Wednesday, July 14, 2010

Fitting Finale

"You've got to do your own growing, no matter how tall your grandfather was."
-Irish saying

Our time in Uganda ran out all too soon, but as it ended we still fit in some of the best moments with people there we'll never forget.

I met my mother's friend, Dorothy, whom she met when she visited Uganda three years ago and has corresponded with ever since. Dorothy hurried to meet Kevin and I as we pulled up to my aunt's church on Sunday. She was so easy to talk to right away, and we carried on chatting and I gave her a gift from my mother (the novel Little Women, some candy, and a card). At one point she paused and said, "It is so strange to be talking to you now, you look just like your mom, it's almost as if she's here." She seemed to have tears in her eyes, and of course then so did I. I understood why my mom always spoke of her with such tenderness.

My aunt and Kevin and I had lunch with Kevin's student, Ambrose, and the student that my mom and stepdad sponsor, William. As soon as we met William I could tell he had a fun and hilarious personality. Over lunch I had the privilege of getting to give him a new backpack packed with fun presents from my mom and Brad. I wished that they had gotten to be with William to do this, since they've never met him and I knew they'd love him. As he opened the backpack he first spotted a card from each of them, and read them thoroughly first without even touching the candy and gifts, and then grabbed a stack of photos my mom included of various family members doing fun things, and had me explain who was in each photo and where it was taken. William's amiable curiosity and confident caring nature is going to take him wherever he wants to go... it was a such joy to meet him.

On our last full day we went bowling with my aunt and the Hope Alive staff. The skill level was wide-ranging but the smiles never stopped, and after every turn, there was always someone cheering you no matter how you did. There was a dj playing a wide variety of 80s and 90s dance hits, and between turns our Ugandan friends would bust some serious moves. Kevin and I were so impressed, and Kevin decided then that he needed to one day come back to Africa for a few weeks just to study dance moves... "there was so much to learn from them..." he said in awe. Totally true.


Then we flew away... but before our journey was completely over, there was still something left we had to do. As we touched down in Dubai for our overnight layover, Kevin asked, "Did you bring your paintbrush?" I grinned. "Yep."
"Good, because I've got my roller," he replied. But we didn't quite paint the town.

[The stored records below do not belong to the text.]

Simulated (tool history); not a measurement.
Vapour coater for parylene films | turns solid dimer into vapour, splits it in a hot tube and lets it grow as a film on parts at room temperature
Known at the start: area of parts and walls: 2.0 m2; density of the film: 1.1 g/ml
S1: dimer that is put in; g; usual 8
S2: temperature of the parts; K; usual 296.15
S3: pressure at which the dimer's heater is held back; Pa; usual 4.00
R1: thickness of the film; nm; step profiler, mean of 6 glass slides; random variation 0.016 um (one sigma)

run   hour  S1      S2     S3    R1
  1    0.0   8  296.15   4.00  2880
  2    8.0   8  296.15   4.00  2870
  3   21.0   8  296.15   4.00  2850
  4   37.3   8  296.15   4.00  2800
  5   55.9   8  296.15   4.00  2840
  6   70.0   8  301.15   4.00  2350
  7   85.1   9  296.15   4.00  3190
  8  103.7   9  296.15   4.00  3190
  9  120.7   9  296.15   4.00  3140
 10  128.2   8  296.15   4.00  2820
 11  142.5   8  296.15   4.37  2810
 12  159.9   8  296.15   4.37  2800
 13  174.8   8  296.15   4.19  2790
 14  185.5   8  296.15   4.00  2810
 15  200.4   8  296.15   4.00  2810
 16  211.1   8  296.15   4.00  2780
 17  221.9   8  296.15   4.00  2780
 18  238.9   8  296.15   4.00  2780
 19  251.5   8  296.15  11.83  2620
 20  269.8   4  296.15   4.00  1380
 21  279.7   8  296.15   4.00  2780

Our cabbie drove us through the glittering city in the middle of the night. The streets were quiet but the skyscrapers lit up the middle eastern night sky. Nothing was open at this time, so we had him drop us off at the beach right in the heart of Dubai. Kevin and I tore off our shoes and ran through the sand. We stepped into the ocean... and just started laughing. It was so warm. Warmer than the humid desert air. And the fantastic and very foreign scene was just too incredible. That famous hotel, the one that rises up in a curved arc with a tennis court hovering in the sky, was just to our left, looming over us and illuminating the gentle waves of the Persian Gulf. We bodysurfed and picked up shells and floated easily on our backs in the very salty water. It's a euphoric feeling to be in a moment that you are confident will stay with you for the rest of your life. As we drove away, the sun rose and we could see the city come to life. Kevin and I knew there could not have been a more fantastic finale to our African adventure, and when we landed in San Francisco eighteen hours later, with sand still in our hair, I know we could not have felt more grateful when we saw our Grandma waiting for us, sweet and excited, eager to hear our stories.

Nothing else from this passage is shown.